Let’s say we have a function that takes in 2+ pandas dataframes as inputs and returns a pandas dataframe as an output. What’s the best practice for converting this from pandas into dask?
For single pandas dataframe function inputs, it’s simple enough to call something like
df.map_partitions(fn) and have it work. Is there a way to do this for functions taking in multiple parameters? For example, see below mock code snippet.
import pandas as pd
from dask import dataframe as dd
) -> pd.DataFrame:
# black box function, assume it returns a new dataframe that is
# derived from inputs, inputs don't necessarily have 1:1 mapping for records
# a simple runner to execute the code
# api calls to get data, assume it comes in as dask dataframes
foo = api.read_dask("foo")
bar = api.read_dask("bar")
# get result from pandas function
result = pandas_method(foo, bar)
# api call that does something with result
Hi @selenehines, welcome to the forum!
I’m afraid that what you have in mind is not possible in a distributed context.
Either in your
pandas_method you can process each Dataframe independently (i.e. nos correlation between records of the two Dataframes), and in this case you could divide the method in two and call it on each Dataframe separately (possibly with
map_partitions, if it works).
Either you’ve got some relations between Dataframe, e.g. you need to do joins or other things, and in this case you’ll probably have to rewrite your algorithm a bit to make it distributed compatible.

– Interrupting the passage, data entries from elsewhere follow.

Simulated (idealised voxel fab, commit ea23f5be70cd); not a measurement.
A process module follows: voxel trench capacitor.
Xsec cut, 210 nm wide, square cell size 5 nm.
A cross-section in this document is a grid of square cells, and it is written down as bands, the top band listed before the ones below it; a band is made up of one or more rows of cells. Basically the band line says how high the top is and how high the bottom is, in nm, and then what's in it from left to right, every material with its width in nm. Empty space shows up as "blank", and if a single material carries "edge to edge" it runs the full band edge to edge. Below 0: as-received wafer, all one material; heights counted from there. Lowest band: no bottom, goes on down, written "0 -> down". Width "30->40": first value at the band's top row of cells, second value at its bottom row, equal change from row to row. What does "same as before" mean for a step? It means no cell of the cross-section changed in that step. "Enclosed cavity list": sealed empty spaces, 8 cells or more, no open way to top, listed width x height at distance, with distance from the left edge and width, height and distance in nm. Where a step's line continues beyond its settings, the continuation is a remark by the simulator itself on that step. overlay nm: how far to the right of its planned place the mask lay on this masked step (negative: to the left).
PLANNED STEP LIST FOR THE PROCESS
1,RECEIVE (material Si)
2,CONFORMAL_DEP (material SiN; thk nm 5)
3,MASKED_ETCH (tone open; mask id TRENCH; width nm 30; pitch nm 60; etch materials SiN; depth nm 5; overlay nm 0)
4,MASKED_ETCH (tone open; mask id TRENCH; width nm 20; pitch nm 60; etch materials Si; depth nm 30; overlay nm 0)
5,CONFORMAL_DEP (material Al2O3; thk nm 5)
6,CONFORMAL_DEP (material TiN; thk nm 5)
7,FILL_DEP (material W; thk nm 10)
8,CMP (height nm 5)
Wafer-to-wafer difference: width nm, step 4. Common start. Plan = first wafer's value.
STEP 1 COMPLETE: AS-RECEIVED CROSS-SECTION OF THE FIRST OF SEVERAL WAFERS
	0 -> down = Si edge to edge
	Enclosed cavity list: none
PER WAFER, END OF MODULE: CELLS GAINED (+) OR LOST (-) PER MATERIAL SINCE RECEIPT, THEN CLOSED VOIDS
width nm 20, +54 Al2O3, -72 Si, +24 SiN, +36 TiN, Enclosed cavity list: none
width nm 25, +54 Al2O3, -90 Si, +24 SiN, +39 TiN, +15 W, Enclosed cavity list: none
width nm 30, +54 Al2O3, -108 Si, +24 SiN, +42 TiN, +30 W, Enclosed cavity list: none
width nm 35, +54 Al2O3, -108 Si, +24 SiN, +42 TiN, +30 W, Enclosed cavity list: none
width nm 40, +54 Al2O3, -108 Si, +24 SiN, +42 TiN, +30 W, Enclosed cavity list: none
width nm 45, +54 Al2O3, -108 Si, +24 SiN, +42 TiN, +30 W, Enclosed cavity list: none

Another way to put it is: how would you want Dask to align chunks correctly so that
map_partitions would take the correct portion of each Dask dataframe every time?
df.map_partitions works easily on a single Dataframe: just apply a function to every chunk of it. It’s an embarrassingly parallel problem. It wouldn’t be possible to do this on several Dataframe with independent chunks.
I hope this clarifies things a bit, but maybe I didn’t catch something in your first post. If so please give some more details.